The artist Katarina Wong understands well the dual concept of personal identity and mass interdependence. She descends, as she puts it, from a long line of migrators, giving her a foothold in a variety of cultures, a background that forms the basis of much of her artwork. Her ‘Fingerprint Project’ is a series of works derived from her huge collections of friends’ fingerprints, which she casts in wax and then mounts in patterns that mimic animalistic flocks and swarms. ‘What we experience as reality,’ she explains ‘is really a co-creative experience depending entirely on everyone and everything’s constant participation.’

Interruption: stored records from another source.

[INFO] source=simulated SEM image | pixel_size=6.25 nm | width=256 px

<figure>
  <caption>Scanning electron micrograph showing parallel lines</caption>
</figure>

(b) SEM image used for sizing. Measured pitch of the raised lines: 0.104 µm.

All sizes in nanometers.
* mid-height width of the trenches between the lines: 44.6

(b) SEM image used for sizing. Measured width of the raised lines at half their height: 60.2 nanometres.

Not everyone sees such beauty in animal massing, however. The swarms of desert locusts that ravaged several parts of western, northern and even eastern Africa last year were the worst seen for many years. The locusts are currently settled into their breeding season, but come June they’ll be back, and many believe they could wreak even greater havoc this year, perhaps even reaching as far east as Pakistan. Mankind, understandably, is trying to fight back, and research is being conducted into why this rather shy and unaggressive creature, which normally prefers a solitary state, can suddenly mass in its many millions and become a manic glutton. A recent discovery suggests that locust have touch-sensitive hairs on the backs of their legs which trigger the lust for swarming. If, as is conjectured, it is crop density that stimulates these hairs, then perhaps new agricultural procedures, such as revised planting techniques, could help eliminate the problem.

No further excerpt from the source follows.